# Intro to Pymongo

In [1]:
%pylab inline

from pymongo import MongoClient

Populating the interactive namespace from numpy and matplotlib


## Establishing a connection to the server

A MongoClient instance will establish a connection with a MongoDB server. If we call it with no arguments it will default to the local instance (if it exists)

In [2]:
client = MongoClient()

In [3]:
client

MongoClient(host=['localhost:27017'], document_class=dict, tz_aware=False, connect=True)

In MongoDB, there are three levels of explicit organization, "databases" (dbs), which contain one or more "collections", which contain one or more "documents". Documents can contain sub-documents, but these can't be queried directly. 

We use dot notation to direct our client to the appropriate db and collection. If we direct the client to a db/collection that does not exist, it will be automatically created when we add content to it through pymongo. 

Let's say we want to create a db called my_database with a collection my_collection. We can assign our db and collection to variables in our python namespace as follows

In [4]:
db = client.my_database
collection = db.my_collection

In [5]:
db

Database(MongoClient(host=['localhost:27017'], document_class=dict, tz_aware=False, connect=True), u'my_database')

In [6]:
collection

Collection(Database(MongoClient(host=['localhost:27017'], document_class=dict, tz_aware=False, connect=True), u'my_database'), u'my_collection')

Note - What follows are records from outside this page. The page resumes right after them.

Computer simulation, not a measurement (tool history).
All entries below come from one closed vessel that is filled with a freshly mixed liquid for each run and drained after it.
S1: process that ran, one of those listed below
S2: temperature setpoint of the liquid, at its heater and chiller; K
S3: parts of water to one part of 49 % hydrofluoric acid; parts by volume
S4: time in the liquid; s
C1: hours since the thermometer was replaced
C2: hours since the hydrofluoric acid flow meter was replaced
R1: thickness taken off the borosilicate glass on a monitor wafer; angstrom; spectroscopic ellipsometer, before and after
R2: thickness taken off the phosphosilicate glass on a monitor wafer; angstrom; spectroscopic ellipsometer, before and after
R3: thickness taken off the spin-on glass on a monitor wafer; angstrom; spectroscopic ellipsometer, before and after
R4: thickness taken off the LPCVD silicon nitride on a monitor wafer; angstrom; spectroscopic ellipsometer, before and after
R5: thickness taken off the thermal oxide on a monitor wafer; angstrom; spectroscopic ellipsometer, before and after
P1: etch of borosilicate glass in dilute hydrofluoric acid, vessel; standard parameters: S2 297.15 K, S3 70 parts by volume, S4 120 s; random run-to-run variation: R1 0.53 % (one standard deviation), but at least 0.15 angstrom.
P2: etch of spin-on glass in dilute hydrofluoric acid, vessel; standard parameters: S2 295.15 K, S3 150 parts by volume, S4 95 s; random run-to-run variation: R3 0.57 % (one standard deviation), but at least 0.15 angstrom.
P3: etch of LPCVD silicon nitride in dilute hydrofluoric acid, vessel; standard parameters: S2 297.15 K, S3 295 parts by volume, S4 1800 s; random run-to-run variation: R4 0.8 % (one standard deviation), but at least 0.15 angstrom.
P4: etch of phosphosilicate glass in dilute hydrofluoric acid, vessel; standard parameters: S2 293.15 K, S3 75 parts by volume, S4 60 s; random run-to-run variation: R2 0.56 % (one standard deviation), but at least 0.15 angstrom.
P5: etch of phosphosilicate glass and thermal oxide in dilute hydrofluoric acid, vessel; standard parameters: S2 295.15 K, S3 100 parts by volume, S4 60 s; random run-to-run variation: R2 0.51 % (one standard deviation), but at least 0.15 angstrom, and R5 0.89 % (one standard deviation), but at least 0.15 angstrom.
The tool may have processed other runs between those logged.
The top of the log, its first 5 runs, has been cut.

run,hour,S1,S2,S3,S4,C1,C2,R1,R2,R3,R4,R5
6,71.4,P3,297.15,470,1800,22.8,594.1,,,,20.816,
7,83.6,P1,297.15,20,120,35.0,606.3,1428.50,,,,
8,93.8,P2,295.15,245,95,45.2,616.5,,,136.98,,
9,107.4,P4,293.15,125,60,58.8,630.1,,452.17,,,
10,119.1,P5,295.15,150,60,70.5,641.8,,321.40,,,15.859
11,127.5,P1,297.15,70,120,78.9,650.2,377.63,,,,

Often, it is simplest to establish this with a one-liner.

In [7]:
collection = MongoClient().my_database.my_collection

Let's check in our terminal to see if our db and/or colletion have been created. We do that in the terminal in the following way 

Type `mongo` and hit `return` -- this should enter you into 

Type `show dbs` -- this should generate a list of databases

You should see a database called `admin` and perhaps some others, but not `my_database` -- this is because it is not created until some content (documents) is inserted into it. Let's insert a document.  

## Inserting a document

In [8]:
# create a dictionary that will serve as our first document 
doc = {'a':20, 'b':'cheezits'}

In [9]:
doc

{'a': 20, 'b': 'cheezits'}

In [10]:
collection.insert_one(doc)

<pymongo.results.InsertOneResult at 0x112fc9f00>

Let's go back to terminal and look at our dbs again using `show dbs`

Now we should see `my_database` in the list! 

To switch to it, type `use my_database`

And to view its collections, type `show collections`

To count the documents in the collection, type `db.my_collection.count()`

There is one document -- hopefully its ours. Let's switch back to python and insert one more. 



In [11]:
doc2 = {'name':'joe', 'favorite animal':'doggy'}
collection.insert_one(doc2)

<pymongo.results.InsertOneResult at 0x112fc9f50>

If we type the command `db.my_collection.count()` in the terminal one more time, we should see there are now two documents. 

Notice that the contents od these two documents DON'T MATCH! This means you must take care in constructing and modifying documents. It is generally best if all documents across a collection share the same "schema" i.e. the set of keys to which values are assigned. 

Also, if we look at our two dictionaries, we will notice they are modified.

In [12]:
print doc, doc2

{'a': 20, 'b': 'cheezits', '_id': ObjectId('5760a1fcc4fc3347764a0cbc')} {'favorite animal': 'doggy', 'name': 'joe', '_id': ObjectId('5760a1fcc4fc3347764a0cbd')}


Each document now contains a field named `'_id'` with an `ObjectId('SomeLongString')`. This was automatically generated when the document was added to MongoDB, and pymongo was kind enough to update our local dictionary to match. 

The `'_id'` field is special for Mongo, it is the unique identifier of a document. Sometimes, it makes sense to let MongoDB generate it when it is okay for it to be arbitrary -- it is also fast. However, sometimes it makes sense to assign it ourselves, for instance when there is another system or database which contains unique identifiers that it is important to keep in correspondence. 

Let's create and insert one more document, this time specifying our own `'_id'`

In [13]:
doc3 = {'_id':'turtle', 'color':'green'}
collection.insert_one(doc3)

<pymongo.results.InsertOneResult at 0x112fc9eb0>

## Querying

In [14]:
print collection.find_one({'_id':'turtle'})

{u'color': u'green', u'_id': u'turtle'}